Flippy, flippin flipper?

The lists are not closed. The lists are full for a few select wineries. Distributers buy with intent to sell. Many of the current flippers are just ppl who were smart, lucky or just plain liked the wines that now are in great demand. And I think most like me buy the wines to drink otherwise the prices would be lower. More supply the lower the price.y

You can say that again!

blush

Was posted on eBob by Russell on 5/16/14:

"Thank you for the kind words folks, Bevan Cellars is a dream come true for Victoria and me. We started as wine enthusiasts, went all in financing it with a second on our home, our 401k’s and by keeping our day jobs until just last year.

We are incredibly sensitive to pricing and hated to raise our prices, this is our first in nine years, but the economics in Napa at this point make it almost impossible for new wineries to get going unless they start with a crazy level of funding.

Here is an example of one of our wines economics.

$30,000 per ton and we get 480 bottles per ton, so we start with a cost of $62+ per bottle.
$4.50 per bottle for barrels
$6 for facility
$2.23 per cork
$7.87 bottling and packaging
This is before wages, vineyard consultant, vehicle costs, interest, accounting, legal, compliance consultant, debt service, credit card processing, case good storage, travel, marketing, something for us, etc…
We have wines that we lose money on when we sell through distribution. Is that the case for all of our wines, or course not, but to think that we are making a high percentage of return is not the case.

To further the situation, competition in the Napa Valley for premium fruit is now at an all time high. Growers with special sites are inundated with people looking for fruit. I have lost out on over 20 vineyards in the past two years and spend a huge amount of time searching for the right combination of vineyard location, quality of farming and dirt and I don’t know when it will get any better as god isn’t making any more.

Because of this we have bought fruit from many sites hoping to find magic, but much of the time the wine ends up somewhere else, because if it has our name on it it will be a wine that my palate believes is worthy of your hard earned dollars.

It is crazy, but it is what we choose to do.

Eat, drink and be merry,
Russell Bevan"


Best,

Kenney

Im sure a lot of that us true but when Screaming Eagle started out a single bottle was about $100. While at that time, i am sure it was a lot of money, many of those on the list never could afford $1250 per. But i would bet quite a few are still there buying tgeir case allotment, flipping ten bottles and drinking two for free.
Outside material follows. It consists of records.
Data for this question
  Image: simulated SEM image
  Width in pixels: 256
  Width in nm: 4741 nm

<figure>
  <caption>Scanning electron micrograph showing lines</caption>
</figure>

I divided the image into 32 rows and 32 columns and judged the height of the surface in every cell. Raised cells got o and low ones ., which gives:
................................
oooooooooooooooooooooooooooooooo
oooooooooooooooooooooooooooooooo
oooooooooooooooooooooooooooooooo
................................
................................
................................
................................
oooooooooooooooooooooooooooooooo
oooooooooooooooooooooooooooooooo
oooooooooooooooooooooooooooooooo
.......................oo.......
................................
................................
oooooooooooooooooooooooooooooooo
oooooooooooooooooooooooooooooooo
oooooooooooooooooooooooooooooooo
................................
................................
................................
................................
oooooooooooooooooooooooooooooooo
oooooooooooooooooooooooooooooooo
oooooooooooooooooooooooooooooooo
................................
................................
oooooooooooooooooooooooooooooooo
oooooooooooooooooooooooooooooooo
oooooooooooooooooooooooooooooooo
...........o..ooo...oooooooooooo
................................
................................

Yup, that list is full and it probably wont be accepting a ton of new blood anytime soon.

Jmho

Once you remove the grapes per ton, you have to wonder how anybody can sell a bottle for less than $20

Cheap glass, cheap closures, cheap labor, cheap labels, bulk juice. If you do it cheap the cost could be quite low. Especially if you are a high volume producer. Doesn’t fit this demographic very well though.

$4.50 per bottle cost on barrels? $2.23 each cork? How does anyone actually stay in business with numbers like that? Sounds more like somebody thinks the IRS monitors wine forums.

New French Barrel $1350/300 bottles=$3 .50 per bottle

Don’t talk to Tyler about this. He thinks they overcharge for Magnums. [snort.gif]

I’ve seen Bevan’s barrels and have pulled plenty of their corks - those numbers don’t surprise me at all. I get the impression they spare no expenses on the inputs.

Screagle allocations are 3 bottle lots.

People buy wine from a winery with a mailing list that is full and has a long waiting list. Some of the buyers resell wine at a significant profit. This does not describe a free market situation just because the last transaction involves selling to the highest bidder. The flipper is taking advantage of the restricted original distribution system to make a profit as a middle man while adding little or no value in a similar way that a distributor like SWS takes advantage of restricted distribution systems in three-tier states to increase their profit margins.

-Al

What grapes is he getting in?!? That is To Kalon territory. The average for CabSav is around $6000 per tonne from reading this article (​At what price, To Kalon? | JancisRobinson.com)

Absolutely! The flipper is taking advantage of all market conditions to his or her benefit!
The flipper is providing the service of making available wines that are not easily obtained. If I want SE I cant get it unless the flipper makes it available. Thank you flipper I get to go to the World Series!

Really not sure what point you are trying to make. I was trying to answer your curious question.

With that view of things, everything is a free market and anything that does not look like a free market is just the final seller taking advantage of “market conditions” no matter what restrictions were involved in those conditions.

If SE simply auctioned off their wines, that would be a free market, anyone who really wanted the wines could obtain them, and there would be no need for the “valued added” of the flipper.

-Al

I wonder if they also keep buy their own wine to keep the auction price high like what they do in the art market which is way more shady and manipulated than wine market. Not very likely, just a crazy thought.

Totally agree!

I sure hope that is not the situation.

I think just a crazy thought.

Now that would be fun to watch. A reverse auction like they use at the fish markets. Start from $4000 a bottle and go down in $1 increments every second until they are all gone.

The 1992 Screaming Eagle (initial release) was readily available on release for $50 (if you were in the right place at the right time). Buyers could also choose 375ml or magnum formats, no problem.

What if they submitted their own wines and bought them back to inflate/maintain the secondary market value? [wow.gif]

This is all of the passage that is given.